The Commander began immediate experiments with volunteer “guinea-pigs”, himself among them, and discovered the very important fact that an air bubble offered resistance to blast. Working day and night he devised a diving suit of sponge rubber and kapok capable of withstanding several hundred pounds pressure per square inch. Meanwhile concentrated training was going on of the 200 men specially selected from hundreds of volunteers for this most dangerous job. The strictest secrecy was of necessity observed.

It was necessary to carry out the vital demolition work as near to D-Day as possible. A few nights before D-Day a little fleet crept across the Channel in the darkness, stopping a few hundred yards from the Normandy coast. No sign came from the coast that the fleet had been observed, and 200 divers in their special suits, carrying apparatus for laying demolition charges slipped quietly into the sea.
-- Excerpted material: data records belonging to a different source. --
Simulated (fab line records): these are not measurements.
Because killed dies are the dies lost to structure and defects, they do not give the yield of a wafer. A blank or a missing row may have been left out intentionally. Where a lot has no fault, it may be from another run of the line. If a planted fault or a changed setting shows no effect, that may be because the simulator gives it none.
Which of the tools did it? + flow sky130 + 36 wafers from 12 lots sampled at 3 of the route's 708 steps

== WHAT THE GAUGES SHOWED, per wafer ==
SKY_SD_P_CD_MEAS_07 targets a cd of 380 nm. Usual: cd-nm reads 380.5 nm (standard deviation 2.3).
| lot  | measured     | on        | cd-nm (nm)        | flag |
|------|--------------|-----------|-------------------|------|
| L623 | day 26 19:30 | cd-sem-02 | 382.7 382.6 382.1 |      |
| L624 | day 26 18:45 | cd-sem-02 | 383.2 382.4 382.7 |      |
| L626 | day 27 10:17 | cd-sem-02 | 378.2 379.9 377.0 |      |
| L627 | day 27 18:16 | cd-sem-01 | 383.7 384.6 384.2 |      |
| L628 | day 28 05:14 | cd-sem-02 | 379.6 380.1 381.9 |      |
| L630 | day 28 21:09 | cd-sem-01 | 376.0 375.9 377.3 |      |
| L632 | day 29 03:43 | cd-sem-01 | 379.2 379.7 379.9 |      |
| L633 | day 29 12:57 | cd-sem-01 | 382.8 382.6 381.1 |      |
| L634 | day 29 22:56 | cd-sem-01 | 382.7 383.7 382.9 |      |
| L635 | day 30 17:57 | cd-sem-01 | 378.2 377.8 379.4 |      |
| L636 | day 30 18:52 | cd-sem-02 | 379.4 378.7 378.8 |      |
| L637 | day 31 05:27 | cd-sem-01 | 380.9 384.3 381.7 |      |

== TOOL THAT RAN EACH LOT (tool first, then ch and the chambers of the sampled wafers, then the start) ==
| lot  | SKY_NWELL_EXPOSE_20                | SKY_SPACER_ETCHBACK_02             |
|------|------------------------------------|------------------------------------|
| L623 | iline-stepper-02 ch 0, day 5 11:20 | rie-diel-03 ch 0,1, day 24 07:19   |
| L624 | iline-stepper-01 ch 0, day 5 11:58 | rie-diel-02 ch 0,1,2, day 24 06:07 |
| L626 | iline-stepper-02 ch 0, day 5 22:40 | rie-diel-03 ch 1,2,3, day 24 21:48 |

Demolition machinery is usually operated from aboard ship, but for the destruction of the submarine obstacles it was essential that the divers should be very near the scene of the explosion to avoid the danger of long wires braking. The men aboard ship waited anxiously for hours. Eventually there was a series of muffled explosions. The divers' work was done.

They clambered aboard the ships and started for home under a volley of machine-gun and rifle fire from the Germans, who, aroused at last, began firing wildly in the direction of the noise. But they were too late; the gateway to the Continent was opened, and owing to the efficiency of the diving suits not one diver was lost.